Great Bend High School journalism students have taken the old maxim, “play to your audience,” to heart.
In playing to their teenage audience, whose lives revolve around their phones, they have unveiled a mobile app for reading the student newspaper. The new Panther Tales app allows their readers access to the paper from their phones or any electronic device.
Andy Negaard, first-year journalism adviser, said he knew some updates were needed.
“Last spring I asked students in one of my classes if they had read the current issue of the Panther Tales,” Negaard said. “The general response from most of the students was the question, ‘We have a school newspaper?’
“I started to brainstorm how to increase readership,” he said. “The Scholastic Newspapers Online site kept popping up and it looked like something worth trying.”
He took the idea to students when school started.
“We all wanted something different and we wanted to increase readership,” he said. “We became excited about what we were seeing and what we could do with a mobile app.
“The option for the app was only made possible in mid-August,” Negaard said. “We were one of the first schools to get it.

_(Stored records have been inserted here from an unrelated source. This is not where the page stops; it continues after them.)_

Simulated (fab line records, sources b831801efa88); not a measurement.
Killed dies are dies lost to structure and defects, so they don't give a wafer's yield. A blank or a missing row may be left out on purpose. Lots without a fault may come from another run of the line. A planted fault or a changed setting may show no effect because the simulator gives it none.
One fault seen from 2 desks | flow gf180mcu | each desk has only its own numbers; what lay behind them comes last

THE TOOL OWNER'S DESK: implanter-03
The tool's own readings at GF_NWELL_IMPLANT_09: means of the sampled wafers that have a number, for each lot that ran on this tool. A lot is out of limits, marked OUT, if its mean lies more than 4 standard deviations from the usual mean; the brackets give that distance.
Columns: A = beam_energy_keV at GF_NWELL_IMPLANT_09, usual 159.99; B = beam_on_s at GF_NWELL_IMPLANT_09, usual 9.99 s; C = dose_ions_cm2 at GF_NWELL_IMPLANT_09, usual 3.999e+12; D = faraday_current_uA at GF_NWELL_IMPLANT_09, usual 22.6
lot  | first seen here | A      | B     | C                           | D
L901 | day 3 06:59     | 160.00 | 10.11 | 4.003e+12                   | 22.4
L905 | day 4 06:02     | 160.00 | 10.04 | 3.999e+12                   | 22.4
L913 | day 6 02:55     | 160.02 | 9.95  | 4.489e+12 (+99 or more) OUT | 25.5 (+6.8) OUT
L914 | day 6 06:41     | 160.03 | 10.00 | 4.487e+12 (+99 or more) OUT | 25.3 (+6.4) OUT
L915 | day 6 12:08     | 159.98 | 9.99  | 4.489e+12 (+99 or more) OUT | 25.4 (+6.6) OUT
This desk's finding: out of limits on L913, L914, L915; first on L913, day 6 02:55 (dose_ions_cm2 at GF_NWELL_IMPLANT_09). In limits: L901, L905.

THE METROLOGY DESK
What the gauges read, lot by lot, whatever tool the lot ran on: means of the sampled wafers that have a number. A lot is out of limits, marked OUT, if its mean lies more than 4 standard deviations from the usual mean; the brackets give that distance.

“The journalism program stopped printing the newspaper six years ago,” Negaard said. “Although students created a newspaper document, it was only available online as a .pdf file. The new app changes all that.
“The Panther Tales has traditionally been a monthly publication, but our new site will allow for more stories in a timelier manner,” he said. “This helps to keep the staff engaged in what we are doing in the moment.
“Although there was a lot of work in setting up the site itself, the actual posting of stories and content is much easier and less time consuming than an actual paper,” he said.
Negaard said students could be putting out content daily, but that is not really feasible with the staff size. Instead, students are required to write one major story and cover one school event every two weeks. To keep students engaged, the staff will post students of the week, a poll, a link to the Friday Thing and an ACT challenge question.
“We can update the site with breaking news as needed,” he said. “We also have the ability to then push out a notification that will alert all those who have downloaded the Panther Tales app that new content has been added.
“The change helps us to better teach the required state competencies,” he explained.
Students have the opportunity to work on the yearbook staff and/or the newspaper. The yearbook provides students with the opportunity to apply their journalism skills to create a printed project, while the newspaper now addresses the online, digital side of journalism.
Students still have to apply their writing skills within their stories, interview students and staff and take pictures.
To access the Panther Tales, go to www.gbhspanthertales.com and download the Panther Tales mobile app available at the Google Play and iTunes stores.
“When visiting our newspaper through the web, you will see that there are a number of different items on the screen,” he said. “These are called widgets.
“Right now we can post advertisements, remind updates, polls and slide shows. On the mobile version, you only get the news stories,” he said. “So far, the response from the students and staff has been really positive. We have received a lot of great feedback.”